For your example you have $p=3, q=1, n = pq = 33$, so $\phi(n) = (p-1)(q-1) = 20$.
Then $e = 7$ was chosen, which is indeed coprime with $n$.
Then compute the greatest common divisor as done in this answer, and the link therein.
So write
$$
\begin{array}{rrr}
20 & 1 & 0\\
7 & 0 & 1\\
6 & 1 & -2\\
1 & -1 & 3
\end{array}$$
where the row 3 = row 1 - 2* row 2, because 7 fits two times into 20, with remainder 6. Row 4 = row 3 - row 2, because 6 fits into 7 once with remainder 1.
For any row $a \text{ } b \text{ } c$ we have that $a = 20b + 7c$, which is true for the first two rows trivially and gets preserved by the row multiplications and subtractions.

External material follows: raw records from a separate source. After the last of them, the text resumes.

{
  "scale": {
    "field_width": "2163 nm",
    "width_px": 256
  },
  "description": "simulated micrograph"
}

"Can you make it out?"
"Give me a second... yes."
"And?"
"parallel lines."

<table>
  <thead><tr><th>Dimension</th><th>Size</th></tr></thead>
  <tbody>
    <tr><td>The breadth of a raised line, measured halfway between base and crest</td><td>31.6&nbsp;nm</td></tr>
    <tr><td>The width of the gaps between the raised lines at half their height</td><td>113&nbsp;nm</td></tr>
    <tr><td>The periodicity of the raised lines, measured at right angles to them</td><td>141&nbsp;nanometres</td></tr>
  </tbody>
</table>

So the last row gives us $$1 = -1 \cdot 20 + 3 \cdot 7$$
(which can easily be verified). Taking this equation modulo $\phi(n) = 20$, the left term is just $0$ (vanishes), as all multiples of $20$, and we are left with
$$1 \equiv 3 \cdot 7 \pmod{20}$$
showing that 3 and 7 are each other's inverse modulo 20.
In this case the numbers are small enough to do it without fancy algorithms, but for numbers of 300 or more digits (as is for practical RSA) having a (very) fast algorithm is a good thing.